Then, I paired with our sibling team's Staff Engineer to design the new version of the Billing & Payments Platform. I ended up writing a distributed orchestrator that integrated with the Payments Platform to send over 10,000 invoices each month.

It was later moved to another team and deprecated due to business changes. Personally, I also wanted to deprecate it as it was way more than the business need, but that was a great lesson on system design and prioritization.

Platforms#

On June 2022 I joined the Platforms team to support the hypergrowth isaac was experiencing.

The main goal was to support the Engineering org's migration from monoliths to microservices architecture.

I created a bunch of cool things there and even gave a talk at The Developer Conference with my manager and the CTO about preview environments in Pull Requests.

I went on to ship most components of the microservices platform:

  • GitHub CI/CD, Org Governance and new hire onboarding.
  • Developer Portal and Service Catalog.
  • Observability, Alerting and Dashboards.
  • Golden Images with Google's Distroless.

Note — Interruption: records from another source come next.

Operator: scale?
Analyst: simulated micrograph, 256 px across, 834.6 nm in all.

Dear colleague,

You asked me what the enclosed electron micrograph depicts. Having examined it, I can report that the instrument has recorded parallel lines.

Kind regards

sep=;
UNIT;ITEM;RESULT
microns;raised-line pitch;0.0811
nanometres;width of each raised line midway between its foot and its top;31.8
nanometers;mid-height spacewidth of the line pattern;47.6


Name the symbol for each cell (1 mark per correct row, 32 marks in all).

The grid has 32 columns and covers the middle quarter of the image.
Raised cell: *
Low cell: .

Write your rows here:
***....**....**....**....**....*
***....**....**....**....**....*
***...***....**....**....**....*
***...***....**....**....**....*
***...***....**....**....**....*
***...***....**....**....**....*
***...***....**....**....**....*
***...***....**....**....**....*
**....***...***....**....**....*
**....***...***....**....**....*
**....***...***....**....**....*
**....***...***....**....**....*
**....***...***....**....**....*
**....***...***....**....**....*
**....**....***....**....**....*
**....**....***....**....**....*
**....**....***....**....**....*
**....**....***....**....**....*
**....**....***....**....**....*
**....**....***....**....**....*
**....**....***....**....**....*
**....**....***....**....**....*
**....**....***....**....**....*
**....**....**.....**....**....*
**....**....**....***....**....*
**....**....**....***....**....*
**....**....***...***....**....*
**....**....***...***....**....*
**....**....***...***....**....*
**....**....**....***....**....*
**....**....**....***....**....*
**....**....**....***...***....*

Also, I set up our first ticket tracking system using GitHub issues (low budget 😆). It reduced the team's interruption rate and improved our SLA, but getting business metrics from GitHub sucked (and still sucks for every product).

By 2022Q4, the C-levels sold the company to Arco Educação, one of the world's biggest edutech companies.

After leaving isaac, I joined iFood in January 2023. I was assigned to the Kafka & NoSQL team within the SRE org.

iFood is one of those companies where a couple hours of downtime costs the company millions of dollars. Since the company is a heavy user of event-driven architecture, the clusters need many 9's of availability.

Most of the platform was already implemented using an in-house infra-as-code + GitOps solution. I improved upon this solution, adding validations to prevent common developer mistakes such as deleting a topic while client apps were still running inside Kubernetes.

I also helped with daily operations work by troubleshooting incidents from upstream teams, like the time someone accidentally ran a load test which produced 80 million events in production instead of staging, and then wondered why nothing was happening 😅.

My last project was a FinOps pipeline written in Golang to split cloud costs between every client of every cluster. Previously, cost was split by business unit. This new pipeline increased the granularity of cost visibility to Kafka clients (producer, consumer). The impact was that teams no longer paid for network and storage they didn't use, improving company financial health and allowing data-driven decision making related to Kafka.

Working there taught me a lot about engineering reliability at scale and the dangers of failing to do so at a company whose mission is feeding the future of the world. After six months, I accepted an offer join Nubank.

My stay at Nubank began on July 2023 when I joined Data BU, which is one of the most technically intensive BU, if not the most intense, due to Nubank being an AI-native, data-driven company (I like to say that Nubankers breathe data instead of oxygen).

Data BU
Data BU folks during our yearly onsite in HQ1, circa 2023

In short, Data BU is the single source of truth of each and every data used by the business:

  • OKRs, KPIs, NPS and other customer data.
  • Model features, training sets and machine learning models itself.
  • Hardware resources, cloud costs and developer productivity metrics.
  • Reports for government institutions like BACEN, accounting ledgers, fraud pipelines and credit lines.
  • App usage metrics, Jira metrics, and even Prometheus metrics.

Much like Google and Meta, Nubank is one of those elite companies that people dream (dreamt?) of working at. One could even say that Nubank's bar is an entire flight of stairs above other brazilian companies. Data BU, however, is an elite team inside an elite company.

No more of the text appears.